Japanese Prime Minister Junichiro Koizumi says he will unveil proposals for revising the country's pacifist constitution later in the year.

Japan's constitution has not been changed since it was drafted by the United States after World War II.

It renounces the use of force to resolve international disputes and limits Japan's military to defensive operations.

The Government wants Japan to play a greater role in world affairs and is keen to revise the constitution.

Mr Koizumi says he will release some proposals for change in the second half of the year, although he does not expect any actual revisions will be made for at least two years.

It is an extremely sensitive issue, inside Japan and outside it.

Countries such as China and South Korea are worried about a revival of Japanese militarism.

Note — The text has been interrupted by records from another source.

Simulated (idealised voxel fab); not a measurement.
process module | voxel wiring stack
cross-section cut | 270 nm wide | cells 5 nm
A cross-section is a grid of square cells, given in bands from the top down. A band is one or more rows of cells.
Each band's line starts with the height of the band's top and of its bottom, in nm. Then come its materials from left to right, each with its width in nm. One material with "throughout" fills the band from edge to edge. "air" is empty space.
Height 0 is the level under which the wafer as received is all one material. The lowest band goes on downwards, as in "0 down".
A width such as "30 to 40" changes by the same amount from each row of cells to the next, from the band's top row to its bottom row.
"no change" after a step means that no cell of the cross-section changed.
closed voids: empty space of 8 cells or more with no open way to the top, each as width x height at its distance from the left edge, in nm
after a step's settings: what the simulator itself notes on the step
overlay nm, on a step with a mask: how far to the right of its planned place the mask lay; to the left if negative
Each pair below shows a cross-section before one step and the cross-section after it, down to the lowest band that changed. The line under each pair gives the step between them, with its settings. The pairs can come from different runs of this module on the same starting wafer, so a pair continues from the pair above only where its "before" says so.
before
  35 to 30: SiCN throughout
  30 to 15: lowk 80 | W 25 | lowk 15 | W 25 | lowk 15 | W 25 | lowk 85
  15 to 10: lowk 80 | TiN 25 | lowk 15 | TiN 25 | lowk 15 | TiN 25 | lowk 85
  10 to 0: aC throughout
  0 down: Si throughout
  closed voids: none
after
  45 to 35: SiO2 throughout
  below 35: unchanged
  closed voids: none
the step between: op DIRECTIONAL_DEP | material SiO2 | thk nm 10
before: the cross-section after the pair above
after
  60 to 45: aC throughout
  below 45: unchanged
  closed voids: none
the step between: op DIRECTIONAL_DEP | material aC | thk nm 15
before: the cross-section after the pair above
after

China and South Korea may be worried about it (and many Japanese are as well), but the reemergence of Japan as a military power, and perhaps even superpower, is something we should welcome.

Strategically, it makes perfect sense. We need to be fast and fleet militarily, but maintaining large permanent forces overseas is incredibly expensive. There is also, of course, the principle. Japan can easily afford to defend itself, and there is a need for a military counterpoint to North Korea, and possibly China, in the future.

There were two strains of thought on Japanese militarism from the Japanese that I discussed it with when I lived there. Predominantly, women were against the reformation of a strong Japanese military. Many think it's a macho waste of money, and that it will only bring eventual war to Japan. While I lived there, North Korea tested a two-stage missile by firing it over Japan (into Japanese airspace). They said it was an accident. It was no accident. When I asked the more pacifist Japanese about this incident, the reaction was generally, "But they didn't hit us, did they?" They apparently did not care about the provocative nature of the launch and it's obvious implications.

The other type were typically middle-aged or older Japanese men. They thought Japan had lost its spine. They thought it was humiliating for the US to continually have to base soldiers there, with all of it's attendant problems (American GIs occasionally committing violent crimes, such as rape). They lamented the soft, passive nature of young Japanese men. But aren't you worried that something like WWII might happen all over again? I asked them. Was the Japanese culture, with its strict hierarchical society, its reverence for authority, its disciplined single-mindedness, inherently susceptible to the militaristic abuse of power? We're not like that anymore, they'd say. We've learned our lessons.

And maybe they're right. Japan is now a fairly mature democracy, mitigating the risk of lapsing into a militaristic police state. That's not to say it couldn't happen, and couldn't happen here, too. But it's a risk the Japanese should be willing to take, for their sakes, and ours.